07 Jul Panera Bread: How Head Chef Feeds His Family and Yours
By Laura Cipullo, RD, CDE and Laura Cipullo Whole Nutrition Services Team
Looking to clean up your eating out? Panera has even more big news! The last time we talked about Panera, we were excited about their announcement to remove all artificial ingredients and flavorings from their menus by 2016, but Panera is not stopping there. In mid-June, we had the opportunity to attend Panera’s Pantry, a pop-up space in Soho, only opened for two days. At their event the first night, Head Chef, Dan Kish, and Head Baker, Tom Gumpel, presented to us a demonstration and sampling of some new sandwiches and salad recipes from their upcoming Fall menu!
As we tasted, listened (and took lots of pictures of our plates!) Dan and Tom explained the trajectory of Panera’s journey and how they had designed the beautiful space where the event was held. Displayed along the walls and shelves of the space were all 450 ingredients used in Panera’s dishes–the ones they love and the ones they are phasing out–total transparency.

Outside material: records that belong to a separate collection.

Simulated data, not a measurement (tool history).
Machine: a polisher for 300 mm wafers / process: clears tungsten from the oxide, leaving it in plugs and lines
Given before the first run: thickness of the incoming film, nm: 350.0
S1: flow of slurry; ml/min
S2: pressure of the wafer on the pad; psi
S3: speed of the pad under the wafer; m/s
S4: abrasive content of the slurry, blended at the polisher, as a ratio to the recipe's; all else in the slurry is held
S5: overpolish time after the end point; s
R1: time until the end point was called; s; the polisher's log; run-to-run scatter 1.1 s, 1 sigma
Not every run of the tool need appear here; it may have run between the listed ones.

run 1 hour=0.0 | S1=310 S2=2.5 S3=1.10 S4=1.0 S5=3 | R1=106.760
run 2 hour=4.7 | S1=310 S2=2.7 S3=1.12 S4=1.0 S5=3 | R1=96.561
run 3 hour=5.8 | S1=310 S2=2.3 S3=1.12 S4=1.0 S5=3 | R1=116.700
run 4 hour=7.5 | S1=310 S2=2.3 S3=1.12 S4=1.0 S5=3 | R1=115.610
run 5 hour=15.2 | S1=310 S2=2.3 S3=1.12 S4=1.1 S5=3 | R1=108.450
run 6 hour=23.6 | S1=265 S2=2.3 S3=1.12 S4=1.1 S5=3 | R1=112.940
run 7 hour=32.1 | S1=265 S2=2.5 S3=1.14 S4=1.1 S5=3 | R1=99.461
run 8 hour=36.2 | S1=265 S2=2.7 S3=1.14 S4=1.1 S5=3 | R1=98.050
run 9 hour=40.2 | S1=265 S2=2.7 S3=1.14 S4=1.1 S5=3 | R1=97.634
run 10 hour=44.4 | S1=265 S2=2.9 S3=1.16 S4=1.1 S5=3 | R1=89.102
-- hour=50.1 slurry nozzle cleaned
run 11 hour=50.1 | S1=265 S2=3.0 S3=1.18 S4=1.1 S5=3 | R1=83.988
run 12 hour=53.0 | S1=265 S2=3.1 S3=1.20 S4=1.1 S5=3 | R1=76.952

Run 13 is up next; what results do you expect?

Panera has been a leader in the food industry, from one of the first to announce their removal of articulate ingredients and flavors, to working with registered dietitians to formulate ensure their meals not only tasted great, but were balanced and provided healthy choices for a individuals and families eating out. We’re giving Panera another big thumbs up as they continue on their journey, and can’t wait to try what they come up with next!
But what does a Head Chef like Dan, feed his own family after feeding hundreds across America each day? We had the opportunity to catch up with Dan on his family’s favorite meal and what is important to him when making food choices.
MDIO: What’s your family’s favorite meal to make/have together?
Dan: Thanksgiving comes to mind first. That said, there occasions all year ranging from simple grilled bread panzanella enjoyed al fresco in the summer, to slow cooked meals on weekends in the winter that perfume our home with a delicious anticipation.
MDIO: “What’s your child’s favorite food at home?”
Dan: “Simple roasted chicken, roasted vegetables and really good artisan bread with butter.”
MDIO: “What are the most important things you look for when eating out or grocery shopping with your family?”
Dan: “We do our best to know who our food is coming from. Trusted sources are always the best.”
MDIO: “How do you get your kids involved in the kitchen and in learning about the foods that you and they are making and eating?”
Dan: “Our kids know and understand food because they were involved from a young age. When my children were little, we found it best to make them a part of the shopping process. Most effective was to go to local farmers markets and farm stands so they could engage with the people who grew, raised or harvested the ingredients that became the meal.
Salads are a great way to engage kids. Washing ingredients teach care. Making a simple vinaigrette teaches about ratios and balancing flavor and tumbling the ingredients together is fun.”